It’s been a wonderful relationship over the years – The Questers and the historic Bingham-Waggoner Estate, constructed in 1852 along the 1846 alignment of the Santa Fe Trail.
Nearly everyone in Eastern Jackson County is familiar with the three-story Independence home at 313 W. Pacific Ave. Famed Civil War painter George Caleb Bingham once lived there, as did the Waggoner family from 1879 to 1976.
As for The Questers, many folks in these parts aren’t familiar with this international preservation and restoration organization with its more than 900 chapters and some 15,000 members in the United States and Canada.
Take Shireen McLaughlin, Bingham-Waggoner site director. She is an example of someone who was not familiar with The Questers.

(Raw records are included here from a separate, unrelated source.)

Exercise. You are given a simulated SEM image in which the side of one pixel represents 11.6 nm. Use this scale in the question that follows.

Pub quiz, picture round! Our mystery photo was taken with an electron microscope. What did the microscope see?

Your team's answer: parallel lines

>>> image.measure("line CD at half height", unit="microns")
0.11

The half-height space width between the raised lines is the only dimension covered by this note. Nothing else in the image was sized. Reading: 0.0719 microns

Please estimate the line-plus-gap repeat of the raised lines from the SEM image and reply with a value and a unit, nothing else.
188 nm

“When I came to the Bingham-Waggoner Estate a short time ago I didn’t even know what a Quester was,” she says in an e-mail. “Since then I have come across the name many times when I ask how (Bingham-Waggoner) acquired a fine piece of furniture or had one reupholstered or restored to its original luster.”
Continuing, Shireen writes: “It would have been difficult if not impossible financially for us to do any of these things on our own. ... They are a fine assortment of women from many walks of life who came together to do something great ... and they succeeded.”
Founded in 1944 for the purpose of stimulating the appreciation of antiques through study and encouraging the preservation of historical landmarks, The Questers first appeared on the local scene in October 1984. They organized the Truman Towners chapter and adopted the magnificent Victorian home – with its wrap-around porch – as a permanent project.
Now celebrating 25 years of restoration and preservation at the city-owned Bingham-Waggoner home, the Truman Towners are looking forward to another 25 years of working hand-in-hand with the Bingham-Waggoner Historical Society, which operates, pays the bills, and takes care of the Bingham-Waggoner.
“Working together for 25 years has given both the Bingham-Waggoner and The Questers a sense of fulfillment, and it is hoped this will continue for years to come,” says Madelyn Connelly, who had never heard of The Questers either before visiting her sister in-law in St. Louis in the early 1980s.
When the sister-in-law invited Madelyn to attend a Questers meeting with her, she did out of curiosity. The meeting sparked her interest and she returned home with the intent of starting a chapter in her hometown.
“About a year later, I got busy and I did it,” she recalls, noting eight women attended the initial meeting, adopted a name and decided to throw all their support behind preservation and restoration work at the Bingham-Waggoner.